I’m profiling my application with the following command on a GH200. However, when I view the generated nsys report, I am not able to spot the statistics for the page faults. Where might I find these?
I had not run the script before but I see this with the script
python /home1/apps/nvidia/Linux_aarch64/24.9/profilers/Nsight_Systems/target-linux-sbsa-armv8/reports/um_cpu_page_faults_sum.py report1.sqlite
report1.sqlite does not contain CUDA Unified Memory CPU page faults data.
For the data collection, I am running nsys on the GH host when there is an application running inside a singularity (apptainer) container. Nsys seems to not be able to capture the pagefault information when run outside the container. Are there any specific settings needed for nsys to be able to monitor the pagefaults caused by a application running inside a container?
@liuyis I used your advice from the other thread to get the CUDA runtime events by attaching nsys to the background process, but I still am not able to see the page fault data while profiling inside the container. Could you please have a look at the nsys-rep file?

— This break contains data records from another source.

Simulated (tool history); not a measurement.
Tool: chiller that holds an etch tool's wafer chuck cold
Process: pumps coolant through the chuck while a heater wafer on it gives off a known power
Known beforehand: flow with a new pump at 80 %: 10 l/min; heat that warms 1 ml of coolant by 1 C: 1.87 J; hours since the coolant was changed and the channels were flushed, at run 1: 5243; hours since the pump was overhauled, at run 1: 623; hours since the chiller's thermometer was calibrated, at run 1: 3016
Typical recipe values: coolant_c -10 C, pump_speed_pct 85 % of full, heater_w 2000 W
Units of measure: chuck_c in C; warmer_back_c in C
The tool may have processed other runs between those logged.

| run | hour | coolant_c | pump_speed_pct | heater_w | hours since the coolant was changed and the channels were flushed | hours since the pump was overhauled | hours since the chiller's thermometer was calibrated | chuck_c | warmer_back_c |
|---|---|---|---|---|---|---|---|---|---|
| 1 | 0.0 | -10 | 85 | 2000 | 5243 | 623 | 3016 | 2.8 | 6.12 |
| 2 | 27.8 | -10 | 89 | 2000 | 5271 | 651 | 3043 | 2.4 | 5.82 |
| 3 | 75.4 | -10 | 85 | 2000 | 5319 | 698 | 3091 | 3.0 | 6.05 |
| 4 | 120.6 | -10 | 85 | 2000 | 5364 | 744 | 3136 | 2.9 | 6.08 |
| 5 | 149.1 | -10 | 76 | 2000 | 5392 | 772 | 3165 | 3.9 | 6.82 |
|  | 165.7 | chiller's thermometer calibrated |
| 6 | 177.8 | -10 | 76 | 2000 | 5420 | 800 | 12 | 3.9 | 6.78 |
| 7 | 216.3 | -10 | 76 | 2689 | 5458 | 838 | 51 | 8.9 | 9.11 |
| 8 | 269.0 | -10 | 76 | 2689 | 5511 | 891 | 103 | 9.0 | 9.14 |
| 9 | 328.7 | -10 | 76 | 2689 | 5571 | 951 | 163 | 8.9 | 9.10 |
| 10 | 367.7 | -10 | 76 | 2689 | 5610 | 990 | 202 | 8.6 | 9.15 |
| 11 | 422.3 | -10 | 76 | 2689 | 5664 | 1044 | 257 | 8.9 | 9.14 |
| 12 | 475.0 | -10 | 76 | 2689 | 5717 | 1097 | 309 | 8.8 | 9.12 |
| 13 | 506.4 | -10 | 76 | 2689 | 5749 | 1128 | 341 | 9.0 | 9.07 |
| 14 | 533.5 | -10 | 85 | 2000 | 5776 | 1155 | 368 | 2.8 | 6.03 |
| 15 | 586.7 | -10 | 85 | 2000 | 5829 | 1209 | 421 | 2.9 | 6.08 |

The page fault data that Nsys could collect is for CUDA Unified Memory feature specifically. Does the application actually uses CUDA UVM? On a search of the CUDA API calls, I don’t see functions like cudaMallocManaged() being used.
cudaHostAlloc() calls that should be directly accessible by the device
but still no information about CPU/GPU page faults that may have occurred was captured in the trace. Could you please let me know what to expect here? I’m also not sure what the “UVM GPU1 BH” process is referring to since it shows high utilization
@liuyis thank you for your response clarifying the differences between UVA and UVM. Also, thank you for the sample. I am able to confirm that I can profile within a container.
On a final note,
From nsys tooling reports perspective, some of these seem ambiguous. For example, I see the following recommendation identifies the memcpy regions as pageable memory. I am not sure if this means that there were no pages migrated by the driver or if there were no page faults that occurred at the time of access. Could you please clarify this?